Hacin + Associates Reinvents the Tiki Bar—in the Heart of New England
Shore Leave, a new watering hole in Boston’s South End, reimagines the kitschy mainstay through its clever approach to sequence, material, and lighting.
From the pre–Revolutionary War era onward, Boston can claim centuries of a distinct architecture and design heritage. American tiki culture? Not so much. But that might change, given the recent opening of Shore Leave, a Mai Tai– and Zombie-infused bar on the city’s South End.

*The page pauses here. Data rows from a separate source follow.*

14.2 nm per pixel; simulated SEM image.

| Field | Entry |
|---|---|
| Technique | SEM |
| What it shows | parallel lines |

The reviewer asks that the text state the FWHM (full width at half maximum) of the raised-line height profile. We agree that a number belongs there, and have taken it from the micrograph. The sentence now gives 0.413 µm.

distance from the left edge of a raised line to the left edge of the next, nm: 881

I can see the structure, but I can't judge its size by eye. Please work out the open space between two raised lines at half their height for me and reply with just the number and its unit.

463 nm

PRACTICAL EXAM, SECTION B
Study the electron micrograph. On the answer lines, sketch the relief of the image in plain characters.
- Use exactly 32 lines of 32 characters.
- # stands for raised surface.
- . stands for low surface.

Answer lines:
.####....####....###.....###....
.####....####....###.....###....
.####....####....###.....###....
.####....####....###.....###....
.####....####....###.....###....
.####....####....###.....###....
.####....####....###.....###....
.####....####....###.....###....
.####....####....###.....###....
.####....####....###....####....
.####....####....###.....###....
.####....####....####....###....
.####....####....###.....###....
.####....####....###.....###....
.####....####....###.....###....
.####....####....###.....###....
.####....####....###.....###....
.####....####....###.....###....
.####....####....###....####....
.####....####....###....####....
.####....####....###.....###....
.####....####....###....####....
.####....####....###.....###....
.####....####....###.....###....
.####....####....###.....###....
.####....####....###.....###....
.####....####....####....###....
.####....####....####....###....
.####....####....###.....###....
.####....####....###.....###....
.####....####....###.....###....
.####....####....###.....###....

Sometimes dismissed as overly sweet, heavily garnished relics of cocktail kitsch, tiki drinks are complex and well-balanced creations when executed properly. And in Boston, the genre has been cultivating a following of local cocktail enthusiasts, who’ve regularly turned out for beverage director Ryan Lotz’s special-occasion tiki nights at Bar Mezzana, near the newly opened bar. Lotz saw an opportunity to more permanently honor the tradition, teaming up with chefs and restaurateurs Heather and Colin Lynch and Jefferson Macklin to open Shore Leave this past November.
High-concept venues being minefields of cliches and heavy-handedness, Shore Leave posed a new challenge for its designers, Hacin + Associates. “We’re modern architects here,” explains David Hacin, president of the Boston firm. “How do we go about working on this project without falling into Disney-esque themes or cultural appropriation?” Given the lack of a relatively organic setting, such as Palm Springs or Hawaii, the designers turned to Lotz’s sophisticated, quasi-academic approach, ultimately integrating aspects of that philosophy into Shore Leave’s features.
With a 20-foot-below-grade space to work within—conveniently, just across the street from Bar Mezzana—the architects played logistical obstacles to their advantage, for Shore Leave and No Relation, a nine-seat sushi bar in the same spatial envelope, which completed in January. “It being in a basement, we could really control the atmosphere here 24/7,” says associate Matthew Arnold. “It was an opportunity to create an immersive, stage-set experience.” A steep staircase descent provides a dramatic entrance into the bar, where lighting, a sequence of deepening colors, and intensely patterned wallpaper set the scene of a coastal getaway blanketed under a seductive night sky. (Hacin even insisted on incorporating a coat room so the sight of heavy outerwear wouldn’t kill the illusion.) In keeping with tiki tradition, Shore Leave’s material palette skews tropical: unpainted, scalloped-edge wood shingles, jute lamps and pendants, and bamboo applied to the bar front and banquette partition.
“We wanted to balance authentic materials that are true to the concept with what’s practically going to work,” says project interior designer Dorothy Deák. The lighting is moody and playful, like the bulbs that pierce latticework to produce a flickering, starlit effect. Ceilings run relatively high, so the architects designed a series of flat and pitched interior roofs to divide the room, including one semi-discrete private dining area. Tufted banquettes are roomy and comfortable.
Hacin points to Shore Leave’s CNC-cut MDF features as an example of his team’s creative approach to the theme. In what he calls a “happy accident,” the architects handily substituted breezeblocks—synonymous with the architecture of midcentury California, where tiki was born—with a geometrically patterned partition wall, which Hacin feels is “more interpretive, more contemporary, and less literal.” Plus, he says, using wood is more in the spirit of New England.
Tucked at the end of a rear corridor is No Relation, the jewel box omakase-style sushi bar measuring just over 200 square feet, where chef Colin Lynch offers two nightly seatings. There, in what Deák calls “a total contrast to Shore Leave,” Japanese influences prevail in a setting that’s “light, woody, and minimal, but a little bit of rock n’ roll feeling, so it’s not austere and serious,” she says.
The designers experienced their scheme’s transportive effects firsthand soon after Shore Leave opened for business. “When we left, there was snow on the ground,” Arnold recalls. “It was proven fact that this was a true escape.”